Nokia has posted its Q3 2015 Financial results and the two continuing businesses Networks and Technologies have earned profits for the company along with the discontinued HERE business. The net profit for Networks and Technologies is 188 million EUR, while the operating profit is 475 million EUR with a strong operating margin of 15.6%.
Here are the earnings highlights,
Net sales in Q3 2015 of EUR 3.0 billion (EUR 3.1 billion in Q3 2014), down 2% year-on-year (down 10% year-on-year on a constant currency basis)
Non-IFRS diluted EPS in Q3 2015 of EUR 0.08 (EUR 0.09 in Q3 2014), a decrease of 11% year-on-year; reported diluted EPS in Q3 2015 of EUR 0.05 (EUR 0.57 in Q3 2014). Reported diluted EPS in Q3 2014 benefitted from the recognition of a deferred tax asset due to Nokia’s improved operating performance
2% year-on-year net sales decrease (11% year-on-year decrease on a constant currency basis), as strong net sales growth in Greater China partially offset decreases in North America and Europe. On a sequential basis, strong net sales growth in Greater China also helped to offset the impact of industry seasonality
Strong non-IFRS gross margin of 39.5% due to both Global Services and Mobile Broadband, with particular strength in the systems integration business line within Global Services
Non-IFRS operating margin of 13.6% reflected strong operational performance and continued focus on execution excellence. Non-IFRS operating profit decreased 2% year-on-year
7% year-on-year net sales growth, primarily due to higher intellectual property licensing income
4% year-on-year decrease in non-IFRS operating profit, primarily due to higher investments in business activities which target long-term growth opportunities
Nokia CEO’s Statement:
CEO Rajeev Suri seems pleased with the Q3 performance. Read his full statement below.
Nokia’s third-quarter can be summarized in two words: progress and performance. Progress in moving the Alcatel-Lucent transaction closer to completion and solid performance across all of our businesses.
The performance at Nokia Networks was the highlight of the quarter, and allowed us to raise our full-year outlook for that business. Even if I am not pleased with the overall sales development, our strong profitability is testament to the strength of our operating model. We said earlier in the year that we would redouble our efforts to ensure our cost structure was aligned to market conditions, and the success of those efforts is very clear in our results.
Nokia Technologies also had a solid quarter, with year-on-year growth in licensing revenues. Our commitment to bringing innovative new products to market was apparent with the announcement of the OZO virtual-reality camera. OZO has been extremely well-received and will be launched officially before the end of the year.
During the quarter we made significant progress towards the closing of our transaction with Alcatel-Lucent. This progress was reflected in our announcement on October 21 that we had received all the necessary regulatory approvals to allow us to proceed with the public exchange offer. The Nokia Board of Directors has recently called for an Extraordinary General Meeting, to be held on December 2, to request shareholder approval for the transaction. We currently expect the settlement date of the initial exchange offer to be in the first quarter of 2016.

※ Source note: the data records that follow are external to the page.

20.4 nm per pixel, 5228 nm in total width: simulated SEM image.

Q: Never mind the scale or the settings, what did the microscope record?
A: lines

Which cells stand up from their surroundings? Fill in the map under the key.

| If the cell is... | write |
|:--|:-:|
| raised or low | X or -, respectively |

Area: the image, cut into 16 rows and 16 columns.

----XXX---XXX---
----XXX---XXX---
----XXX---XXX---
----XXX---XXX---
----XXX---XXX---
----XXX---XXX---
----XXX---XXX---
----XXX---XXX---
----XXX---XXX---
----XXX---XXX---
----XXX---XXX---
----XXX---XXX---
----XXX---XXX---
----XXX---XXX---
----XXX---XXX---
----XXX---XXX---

In advance of that offer, we announced a planned EUR 7 billion capital structure optimization program. That program, in my view, provides an excellent balance of significant capital return to shareholders while still ensuring we have strategic flexibility for the future.
Progress was also clear in our integration planning work. As announced separately, we now have the confidence to target the achievement of our synergy savings goals one year earlier than originally planned. I continue to believe that the acquisition of Alcatel-Lucent provides a very strong long-term value creation opportunity.